Okay, so remember what I said about me reading a lot when I was a kid? Let’s take a trip back in time to when we were seven.  Imagine we’re reading something that isn’t so complicated.  Something like this excerpt from To Kill A Mockingbird: 

To Kill A Mockingbird


Now, first of all, we’re seven, so we might not know every single word in this sentence.  For example, we might not know what stock-market quotations are.  The Mobile Register might also be a mystery, as well as the words literate and interfere.  But we know what Miss Caroline is saying, we’ve got that shit on lock, and we can figure out the general sense of what’s going on from the words that we know.

Later on, we might come back after having learned what The Mobile Register is, and looking up the meaning of interfere, and then the paragraph would make more sense.  We might even be able to puzzle out the significance of the word literate, and decide that we really don’t need to know what stock-market quotations are in order to understand this segment.

“Okay,” you might say, “But I came here to learn how to read graduate-level texts! Why the hell are we reading To Kill A Mockingbird?”  Well, first of all, because it’s an awesome book, so shut up, and second, that’s it.  That’s how you do it.

Let’s break it down.

So now let’s go back to Bourdieu.  Take this passage:

Theory Of Practice

Don’t panic. Deep breaths. Remain calm.   Just let your eyes drift over it.  Read the words you recognize and string them together to get a sense of the general point.

“The privilege in which all activity arises never more governs that activity than when, unrecognized as privilege, it leads to a theory of practice which is the neglect of the social conditions in which science is possible. The anthropologist’s relation to the object of his study contains the makings of a distortion as his situation as an observer, excluded from the real play by the fact that he has no place (except by choice or way of a game) in the system observed and has no need to make a place for himself there, inclines him to reduce all social relations to communicative relations and to decoding operations.”

OKAY. So we don’t know quite what that means.  We can sense that there are key words missing.  But find the parts you understand.  There’s something in there about the anthropologist’s relation to the object of his study, and how that causes a theoretical distortion.  And we know that distortion reduces all social relations to…something.  Good.  See those bolded points? Those are the parts we know.  We’re sure of those.  My professor calls them ANCHORS. That’s good.

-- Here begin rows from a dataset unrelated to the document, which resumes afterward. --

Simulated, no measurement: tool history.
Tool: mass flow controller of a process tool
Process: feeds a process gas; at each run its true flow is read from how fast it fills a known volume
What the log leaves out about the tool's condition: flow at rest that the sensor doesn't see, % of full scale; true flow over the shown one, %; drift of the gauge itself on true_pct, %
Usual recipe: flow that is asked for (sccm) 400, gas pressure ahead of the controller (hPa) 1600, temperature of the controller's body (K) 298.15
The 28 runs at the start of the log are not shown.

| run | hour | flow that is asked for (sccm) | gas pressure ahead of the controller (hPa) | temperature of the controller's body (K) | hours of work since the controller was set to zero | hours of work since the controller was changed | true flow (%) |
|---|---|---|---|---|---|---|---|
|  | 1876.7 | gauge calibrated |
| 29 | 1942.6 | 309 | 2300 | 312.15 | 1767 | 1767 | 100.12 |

Now we can read it again, from the beginning, and try to figure out more.  Maybe we can look up some of the words, and then we realize that hermeneutics means ‘the discipline surrounding interpretation of texts.’  So that’s another anchor.   Using the parts we know, we then try to figure out the parts that are confusing.  It might take a few passes, but eventually we will be able to read the entire paragraph and understand what Bourdieu (and it is Bourdieu) is saying.

Now blow that up to a whole new level.

We have a book to read, not a paragraph but an entire book, and this is the DENSEST SHIT YOU’VE EVER READ.  You understand MAYBE 40% of what you’ve read so far, and it’s daunting.


Step 1: Scan.  Read a few chapters.   Not the whole thing, unless it’s super short.  Maybe read a fourth of it.

Step 2: As you read, find your anchors.  Find the things you understand.  Try to get a general sense of what the book is saying.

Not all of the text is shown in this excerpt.